# Assignment 1: Working with Terms and Documents

This first homework assignment starts off with term statistics computations and graphing. In the final section (for CS6200 students), you collect new documents to experiment with.

Read through this Jupyter notebook and fill in the parts marked with `TODO`.

## Download and Unzip the Sample Data


Your first task is to download a dataset containing counts of terms in documents from "https://github.com/dasmiq/cs6200-hw1/blob/main/ap201001.json.gz?raw=true". The dataset covers the first one million tokens in the collection.

In [None]:
# TODO: Download a zipped JSON file from Github. (1 points)
# Hints: use "!wget"
#need to do this

!wsl wget "https://github.com/dasmiq/cs6200-hw1/blob/main/ap201001.json.gz?raw=true" -O ap201001.json.gz  

In [None]:
# TODO: Unzip the file to access the JSON data. Make sure you have a file named ap201001.json after unzipping. (1 points)
# Hints: use "!gunzip"

!wsl gunzip ap201001.json.gz

In [None]:
import json
# TODO: Convert ap201001.json file with one JSON record on each line to a list of dictionaries.(1 points)

rawfile= open('ap201001.json')
terms = [json.loads(line) for line in rawfile]

Now that you've successfully downloaded and unzipped the data, let's dig deeper. Your task is to explore some basic statistics about the terms in our dataset. This will give you a better understanding of the data you're working with.

Find the first 10 terms from the document. In this dataset, field only takes the values `body` or `title`.

In [None]:
# TODO: Find first 10 terms. (2 points)
# Hints: use "terms"

terms[1:10]

Your answer shoule be like:
"[{'id': 'APW_ENG_20100101.0001', 'field': 'body', 'term': 'about', 'count': 1},
 {'id': 'APW_ENG_20100101.0001', 'field': 'body', 'term': 'abuse', 'count': 1},
 ...}]"

Each record has four fields:
* `id`, with the identifier for the document;
* `field`, with the region of the document containing a given term;
* `term`, with the lower-cased term; and
* `count`, with the number of times each term occurred in that field and document.
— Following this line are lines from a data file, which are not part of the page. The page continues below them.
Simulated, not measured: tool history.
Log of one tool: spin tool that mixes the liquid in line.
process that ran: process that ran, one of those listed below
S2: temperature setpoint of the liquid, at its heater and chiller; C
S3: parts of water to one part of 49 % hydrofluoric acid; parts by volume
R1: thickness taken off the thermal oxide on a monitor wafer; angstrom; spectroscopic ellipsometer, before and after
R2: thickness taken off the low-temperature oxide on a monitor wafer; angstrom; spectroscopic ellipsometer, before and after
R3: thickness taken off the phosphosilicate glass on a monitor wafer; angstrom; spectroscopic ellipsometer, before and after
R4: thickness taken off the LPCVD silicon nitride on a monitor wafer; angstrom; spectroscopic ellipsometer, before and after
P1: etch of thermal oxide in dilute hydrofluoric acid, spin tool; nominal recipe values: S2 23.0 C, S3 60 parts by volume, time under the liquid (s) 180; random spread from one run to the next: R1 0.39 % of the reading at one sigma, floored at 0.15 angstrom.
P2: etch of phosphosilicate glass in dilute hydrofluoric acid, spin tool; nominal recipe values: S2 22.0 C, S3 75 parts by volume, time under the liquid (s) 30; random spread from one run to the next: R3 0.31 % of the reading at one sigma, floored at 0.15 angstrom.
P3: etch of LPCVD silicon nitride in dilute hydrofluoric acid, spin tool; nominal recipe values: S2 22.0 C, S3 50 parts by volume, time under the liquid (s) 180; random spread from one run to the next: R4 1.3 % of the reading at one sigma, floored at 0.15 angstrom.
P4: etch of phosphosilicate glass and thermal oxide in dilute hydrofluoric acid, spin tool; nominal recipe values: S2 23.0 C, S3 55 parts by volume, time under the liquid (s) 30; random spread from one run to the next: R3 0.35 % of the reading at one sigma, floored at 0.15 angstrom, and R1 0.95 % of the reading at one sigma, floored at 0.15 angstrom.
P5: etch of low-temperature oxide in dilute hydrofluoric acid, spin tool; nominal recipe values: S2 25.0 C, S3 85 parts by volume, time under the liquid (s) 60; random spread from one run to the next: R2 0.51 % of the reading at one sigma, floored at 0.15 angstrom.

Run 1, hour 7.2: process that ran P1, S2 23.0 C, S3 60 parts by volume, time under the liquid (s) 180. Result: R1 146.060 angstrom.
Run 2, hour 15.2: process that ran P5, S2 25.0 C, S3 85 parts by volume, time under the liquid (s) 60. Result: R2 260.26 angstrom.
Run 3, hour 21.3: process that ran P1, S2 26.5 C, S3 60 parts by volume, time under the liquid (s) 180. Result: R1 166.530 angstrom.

## Computing Term Statistics


If we look at the most frequent terms for a given document, we mostly see common function words, such as `the`, `and`, and `of`. Start exploring the dataset by computing some of these basic term statistics. You can make your life easier using data frame libraries such as `pandas`, core python libraries such as `collections`, or just simple list comprehensions.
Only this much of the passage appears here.